A pre-term camp has taught a group of Grade 9 Vision AfriKa learners to understand the value of planning in order to achieve their life goals – and to have more faith in themselves.
The theme of the three-day camp, which took place at the end of January at the KanonKop wine farm in Stellenbosch, was ‘life mapping’.
The aim was to help students see the value of charting a clear path through their lives in order to provide them with sufficient direction to achieve their dreams.
A further goal was to create a team-building event that would assist the students and programme facilitators in getting to know each other on a more personal level so as to enhance trust.
After arriving at the big hall on the Friday evening, the first task was to discuss the agenda and jointly set up a list of ground rules and code of conduct.
The group was subsequently divided into four teams, which all competed with each other in a series of traditional ‘Boeresport’ games such as three-legged, sack and egg-and-spoon races as well as bobbing for apples.
Everyone was then invited to participate in a hot supper, but the teams again had to compete with each other for the food that they most wanted to eat to further encourage team-building between members.

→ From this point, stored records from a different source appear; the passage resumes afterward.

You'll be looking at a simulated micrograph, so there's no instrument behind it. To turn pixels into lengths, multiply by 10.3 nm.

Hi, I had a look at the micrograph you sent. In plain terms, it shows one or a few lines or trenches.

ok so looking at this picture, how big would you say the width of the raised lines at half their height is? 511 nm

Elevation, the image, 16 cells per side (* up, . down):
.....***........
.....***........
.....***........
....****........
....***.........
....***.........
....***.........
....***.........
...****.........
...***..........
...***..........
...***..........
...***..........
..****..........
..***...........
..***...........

Next day, all of the learners took part in small group sessions to discuss the camp’s key theme of ‘life mapping’ and goal-setting under six key headings:
1. Dreams – everyone has them
2. Potential – each student has the potential to become anything they want to be
3. Responsibility – every learner has to take responsibility for fulfilling their own dreams
4. Targets – they need to be set if individuals are to achieve their short- or long-term goals
5. Obstacles – some will inevitably come along to deflect you off course
6. Support – what Vision AfriKa is there for.
On the final day, an emotional discussion took place about some of the main challenges that the learners faced in their everyday lives, which were holding them back from reaching their full potential.
These issues included low self-esteem, peer pressure, alcohol abuse and inadequate financial support.
But many of the students also said that the camp had helped them to have more faith in themselves and their abilities, not least because they had been chosen out of lots of others to take part in the Vision AfriKa programme.
They likewise added that they had gained a much better understanding of the support that Vision AfriKa was able to give them and to trust that the organisation had their best interests at heart.